Richard Stallman, the founder of the Free Software Foundation, stated the other day that he thought Cloud Computing was stupid and we were all being duped by the cloud vendors. Specifically, in an interview with London's Guardian newspaper, he said, ""It's stupidity. It's worse than stupidity: it's a marketing hype campaign," he told The Guardian. I was surprised by this response because as the economy worsens, it seems to me the Cloud is actually a safe haven where you can continue to operate without worrying about expensive infrastructure investments. On a consumer level it gives you access to free web-based apps like GMail, which by the way millions of people including many Linux users, are happily using. Sounds like a worthy trade-off, and dare I say, smart, doesn't it? Well, Stallman isn't alone in this belief.

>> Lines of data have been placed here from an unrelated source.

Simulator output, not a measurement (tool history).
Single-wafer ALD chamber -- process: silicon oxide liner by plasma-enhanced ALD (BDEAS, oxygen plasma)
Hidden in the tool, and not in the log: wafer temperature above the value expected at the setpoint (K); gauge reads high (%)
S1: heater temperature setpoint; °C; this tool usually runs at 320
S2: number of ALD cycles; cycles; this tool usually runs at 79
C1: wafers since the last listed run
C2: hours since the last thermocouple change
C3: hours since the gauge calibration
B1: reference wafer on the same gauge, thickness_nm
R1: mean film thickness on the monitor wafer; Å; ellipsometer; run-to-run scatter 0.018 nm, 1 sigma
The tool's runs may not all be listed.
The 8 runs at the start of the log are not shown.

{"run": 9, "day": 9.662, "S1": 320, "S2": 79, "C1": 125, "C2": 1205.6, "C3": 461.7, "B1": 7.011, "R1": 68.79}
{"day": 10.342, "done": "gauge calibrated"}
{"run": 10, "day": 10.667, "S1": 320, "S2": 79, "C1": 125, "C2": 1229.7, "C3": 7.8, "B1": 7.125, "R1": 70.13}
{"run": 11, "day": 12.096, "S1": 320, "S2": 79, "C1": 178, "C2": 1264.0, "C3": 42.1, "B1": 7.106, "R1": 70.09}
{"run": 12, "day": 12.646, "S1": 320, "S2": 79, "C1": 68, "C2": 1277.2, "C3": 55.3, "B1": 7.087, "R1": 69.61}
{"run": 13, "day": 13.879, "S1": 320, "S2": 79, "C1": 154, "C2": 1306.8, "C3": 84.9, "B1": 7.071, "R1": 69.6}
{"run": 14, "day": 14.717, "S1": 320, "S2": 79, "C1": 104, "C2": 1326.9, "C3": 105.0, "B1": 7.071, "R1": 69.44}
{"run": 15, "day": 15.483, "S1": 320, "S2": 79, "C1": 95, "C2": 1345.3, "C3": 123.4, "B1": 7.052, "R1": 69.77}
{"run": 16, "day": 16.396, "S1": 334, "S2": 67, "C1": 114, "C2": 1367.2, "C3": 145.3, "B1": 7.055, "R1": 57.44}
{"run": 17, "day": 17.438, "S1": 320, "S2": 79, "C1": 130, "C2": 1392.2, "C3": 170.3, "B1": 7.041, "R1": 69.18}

Politics Make Strange Bedfellows
When they say politics makes strange bedfellows, never was there a truer statement than as the Guardian article points out, Stallman was actually echoing an earlier statement from none other than Larry Ellison of Oracle, two fellows who couldn't be more different. Yet Ellison, who probably has more at stake than personal philosophy referred to the Cloud in these terms. "...Maybe I'm an idiot, but I have no idea what anyone is talking about. What is it? It's complete gibberish. It's insane. When is this idiocy going to stop?" Wow, and here I was thinking that GMail was pretty cool and it turns out I'm just an idiot who is getting duped by a marketing campaign.
I will grant both these computer industry giants that the phrase "Cloud Computing" is indeed a buzz word of the highest degree and without context, it is a meaningless term. Buzz words get floated like so much flotsam and jetsam until they lose any relationship to the original meaning, but with all due respect to both these gentlemen, cloud computing simply refers to web-based applications. You don't have to load a client on your PC to run GMail. You don't have to invest in expensive infrastructure to subscribe to Salesforce.com. It's not that complicated. I'm not sure what's so hard for Ellison to understand. Nor does it seem stupid. Maybe I'm missing something, but to me it seems to be an intelligent and reasonable approach to computing, especially in a fragile economy.
Let's Look at it Another Way
To get a different perspective on this, I asked Mickey Panayiotakis, who is an IT consultant with more than 15 years industry experience what he thought about all this, and he doesn't get what the big deal is. "The principle of cloud computing is nothing new: shared servers, shared hosting, SaaS, commodity computing, utility pricing etc, have been around in some form or another for a long time. Now it has a new name, and this name implies that we don't have to worry about the hardware, the resources, the machine limitations: it's just there in some flexible extensible nebulous cloud" He adds, "But whether the next iteration will be called "cloud" or something else, shared computing is good for everyone, from the data center to the environment."
Maybe we are just dealing with an issue of semantics. Could it be that Ellison and Stallman simply don't like the phrase "Cloud Computing?" Maybe they would be happier if we called it something else. You can call it whatever you like, but in an uncertain economic times free and low-cost tools and software you can implement without investing in expensive hardware looks like a good bet, not stupidity or idiocy. It all depends on whom you ask though.